Cairo: Human Rights Watch on Tuesday demanded a probe of Egypt’s President Abdul Fattah Al Sissi and two other officials for “crimes against humanity” in a crackdown that killed hundreds of protesters.

Security forces stormed two sit-ins of supporters of ousted president Mohammad Mursi in Cairo’s Rabaa Al Adawiya and Nahda squares on August 14, 2013, resulting in what HRW termed “one of the largest killings of demonstrators in a single day in recent history”.

A HRW report said its own investigation into the crackdown and interviews with more than 200 witnesses showed that security forces intentionally used “excessive lethal force” in breaking the sit-ins.

“The killings not only constituted serious violations of international human rights, but likely amounted to crimes against humanity,” according to the report, which HRW released to mark one year since the carnage.

HRW said its report identifies the most senior security officials and key leaders in the chain of command “who should be investigated .. including Interior Minister Mohamad Ebrahim, then defence minister Abdul Fattah Al Sissi, and Medhat Menshawi,” who led the crackdown at Rabaa Al Adawiya.

In a conference call, HRW executive director Kenneth Roth said the evidence gathered showed that the crackdown was a planned operation “that senior commanders ordered or quickly should have stopped but didn’t.

“This was not a war... most of the day police operated openly, shooting at people,” he said.

“These were widespread systematic attacks on civilian population,” Roth said.

“We are saying that the evidence is sufficient that those three people in particular warrant investigation into their role,” said HRW activist Omar Shakir.

In the lead up to the crackdown, officials had “envisioned killing of several thousand protesters,” he said.

At least 817 demonstrators died in Rabaa Al Adawiya square alone on that day, HRW said.

An AFP correspondent who was at the square saw more than 100 protesters killed several hours into the crackdown.

Police said eight policemen also died in Rabaa, from a total of 42 policemen killed across Egypt that day.

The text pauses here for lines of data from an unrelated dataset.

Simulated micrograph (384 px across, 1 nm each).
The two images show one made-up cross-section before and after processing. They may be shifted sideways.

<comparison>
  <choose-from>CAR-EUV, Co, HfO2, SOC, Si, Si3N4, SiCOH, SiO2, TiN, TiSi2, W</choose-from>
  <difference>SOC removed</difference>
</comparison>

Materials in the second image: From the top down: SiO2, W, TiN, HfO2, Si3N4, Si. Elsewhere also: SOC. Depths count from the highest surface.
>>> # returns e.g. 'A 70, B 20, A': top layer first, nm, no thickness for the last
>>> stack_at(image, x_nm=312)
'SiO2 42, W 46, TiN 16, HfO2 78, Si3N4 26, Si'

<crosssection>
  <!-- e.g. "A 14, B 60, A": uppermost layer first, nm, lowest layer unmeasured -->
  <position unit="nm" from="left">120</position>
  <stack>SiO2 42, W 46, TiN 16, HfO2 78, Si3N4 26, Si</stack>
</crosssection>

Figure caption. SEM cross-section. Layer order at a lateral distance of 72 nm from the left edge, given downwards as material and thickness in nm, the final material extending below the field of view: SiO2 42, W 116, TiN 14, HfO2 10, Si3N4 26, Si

Since Mursi’s overthrow in July 2013, more than 1,400 people have died in street clashes, including the Rabaa carnage, over 15,000 have been jailed, among them Mursi and the top leadership of his Muslim Brotherhood, and over 200 have been sentenced to death in speedy trials.

The Rabaa crackdown was launched after thousands of pro-Mursi supporters refused to end their sit-ins despite repeated warnings by the authorities.

‘Licence to kill’

The authorities said the report lacked objectivity and that HRW itself had no legal status to work in Egypt.

A government statement said the report ignored that the “first martyr” on that day in Rabaa was a policemen who was shot dead, and that it also ignored all those killed in attacks planned by “those described in the report as peaceful protesters”.

Most of the deadly attacks that have rocked Egypt have occurred after the Rabaa crackdown.

The Rabaa crackdown was not “merely a case of excessive force or poor training,” said Roth in the report.

“It was a violent crackdown planned at the highest levels of the Egyptian government. Many of the same officials are still in power in Egypt, and have a lot to answer for.”

HRW’s Middle East director Sarah Leah Whitson urged setting up of a UN commission to probe the killings, charging that not a single security officer had been held accountable.

“That is certainly not a way to build a society... it’s a license to kill... it’s a license to do whatever it wants,” she said in the conference call, referring to security forces.

Roth and Whitson were barred from entering Egypt ahead of the release of the report.

The HRW report quoted survivors describing the assault.

“It was raining bullets. I smelled tear-gas and immediately saw people being hit and falling down around me,” said a businessman who was at the Rabaa Al Adawiya sit-in.

“I have no idea how many people were hit. We didn’t hear any warnings, nothing. It was like hell.”